Thu, 18 Feb 10
The Government’s official property market figures are the latest to show that house prices rose during 2009.
The Department for Communities and Local Government figures, which are based on completed sales and take longer to collate, show that house prices rose by 2.9% last year.
According to the DCLG figures the cost of an average UK home was £200,307 at the end of the year.
A regional breakdown of the figures shows that prices rose by 3% in England and 3.8% in Scotland. London saw the biggest increase with price rises of 4.9% recorded in the capital by the end of 2009. However, Wales saw an increase of just 1% and in Northern Ireland prices slumped by 6%.
The DCLG figures are also far less upbeat than end of year property price statistics released by lenders such as the Nationwide and the Halifax. These suggested prices rose by around 6% last year.
In an interview with the BBC Howard Archer, chief UK economist at Global Insight, said: “Virtually all house prices measures, including the DCLG, indicate that house prices troughed in the early months of 2009 and have been firming ever since.
"The revival in house prices since the early months of 2009 is a consequence of buyer affordability and interest being lifted by sharply reduced mortgage interest rates."
According to Worldwide Property Group’s January confidence tracker survey 69% of respondents expect prices to continue rising in 2010.
When asked about interest rates 38% believed there would be no rises at all this year.
Kevin Wilkes, managing director of Worldwide Property Group, said: “Once again this survey shows evidence of increasing confidence in the housing market. The devastating price falls predicted early last year proved to be far more limited than at first thought, in fact the market has since grown further limiting the effects of any fall in prices. Property offers great investment potential and many people are still choosing to put their cash into bricks and mortar.”
According to Home.co.uk asking prices for homes on the market in England and Wales fell by 0.3% during the month leading up to its February Asking Price Index report.
Latest figures released by the Council of Mortgage Lenders (CML) show that gross mortgage lending fell markedly in January.
During January gross mortgage lending fell to an estimated £9.1 billion in January, a 32% fall from £13.4 billion in December and a 21% fall from £11.5 billion in January 2009.
Although the decline is typical between December and January these latest figures are the lowest monthly total since February 2000 and the lowest January total since 2000.
The CML says that part of the reason for the slump was that homebuyers were trying to complete deals before the stamp duty holiday, for homes worth between £125,000 and £175,000, finished at the end of last year.
CML economist Paul Samter said: “We remain in a period of uncertainty for the housing market and economy at large. The market certainly improved over the second half of last year and started 2010 in better shape than most would have predicted twelve months ago. More recent developments have been influenced by the end of the stamp duty holiday, and are likely to foreshadow a larger than usual seasonal drop off in activity in the early part of this year.
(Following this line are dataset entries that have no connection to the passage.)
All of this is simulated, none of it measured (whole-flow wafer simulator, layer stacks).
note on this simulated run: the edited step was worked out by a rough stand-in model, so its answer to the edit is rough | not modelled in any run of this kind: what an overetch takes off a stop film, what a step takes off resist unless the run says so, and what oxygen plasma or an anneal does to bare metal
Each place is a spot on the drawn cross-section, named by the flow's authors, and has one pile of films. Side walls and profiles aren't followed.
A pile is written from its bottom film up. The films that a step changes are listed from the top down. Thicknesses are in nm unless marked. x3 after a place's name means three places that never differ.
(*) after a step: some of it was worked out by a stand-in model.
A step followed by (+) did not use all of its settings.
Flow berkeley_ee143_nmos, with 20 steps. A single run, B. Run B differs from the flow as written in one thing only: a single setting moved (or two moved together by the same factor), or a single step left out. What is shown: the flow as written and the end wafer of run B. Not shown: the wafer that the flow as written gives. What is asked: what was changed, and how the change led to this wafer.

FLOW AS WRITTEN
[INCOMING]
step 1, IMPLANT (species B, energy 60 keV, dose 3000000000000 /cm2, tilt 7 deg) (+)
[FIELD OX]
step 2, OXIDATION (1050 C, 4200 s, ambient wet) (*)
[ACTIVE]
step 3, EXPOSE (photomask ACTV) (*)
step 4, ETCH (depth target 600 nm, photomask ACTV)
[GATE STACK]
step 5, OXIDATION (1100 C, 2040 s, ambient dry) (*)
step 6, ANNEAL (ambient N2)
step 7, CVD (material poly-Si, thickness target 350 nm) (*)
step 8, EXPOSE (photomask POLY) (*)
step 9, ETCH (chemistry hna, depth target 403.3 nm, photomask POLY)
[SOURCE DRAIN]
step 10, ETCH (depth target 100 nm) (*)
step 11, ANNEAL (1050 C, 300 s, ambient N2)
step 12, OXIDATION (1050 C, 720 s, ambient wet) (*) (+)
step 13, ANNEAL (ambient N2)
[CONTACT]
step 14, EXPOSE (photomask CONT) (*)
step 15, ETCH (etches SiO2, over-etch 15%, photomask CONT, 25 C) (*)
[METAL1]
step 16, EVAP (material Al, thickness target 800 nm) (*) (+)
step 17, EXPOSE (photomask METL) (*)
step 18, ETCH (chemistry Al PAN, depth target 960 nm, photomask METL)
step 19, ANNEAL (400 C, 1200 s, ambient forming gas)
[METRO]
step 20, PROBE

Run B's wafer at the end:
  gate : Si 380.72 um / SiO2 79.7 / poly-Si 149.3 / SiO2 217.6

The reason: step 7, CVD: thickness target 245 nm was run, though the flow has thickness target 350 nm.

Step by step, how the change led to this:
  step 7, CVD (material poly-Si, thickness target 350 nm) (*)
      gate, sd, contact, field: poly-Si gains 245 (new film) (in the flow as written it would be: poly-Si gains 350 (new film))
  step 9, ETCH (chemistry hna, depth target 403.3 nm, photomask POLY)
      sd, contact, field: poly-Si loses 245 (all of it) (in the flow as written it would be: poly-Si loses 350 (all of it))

“However, the Bank of England is likely to keep rates low which should continue to mitigate mortgage payment problems and help cushion borrowers from the worst of the recession.”
Figures released by the CML last week relating to first-time buyer loans also indicated that the end of the stamp duty holiday had dramatically affected the property market. These figures showed that in December there were 24,900 loans to first-time buyers, the highest figure since November 2007 – see Home News 12 Feb 2010.
Lenders are facing a tough time, according to the Moody’s ratings agency. Over the next three years lenders will also have to pay back around £300bn worth of emergency government money handed out during the height of the credit crunch.
Moody’s predicts that some building societies will be forced to merge or seek new owners as they attempt to survive the impending financial crisis.
The ratings agency said in a statement: “We believe that as the UK government gradually disentangles itself from the extraordinary support of the banking system, many of the smaller lenders will have to either consolidate with stronger entities or be at the risk of break-up or distressed exchanges.
“Without access to cheaper government-backed funding, many societies will find it increasingly difficult to survive.”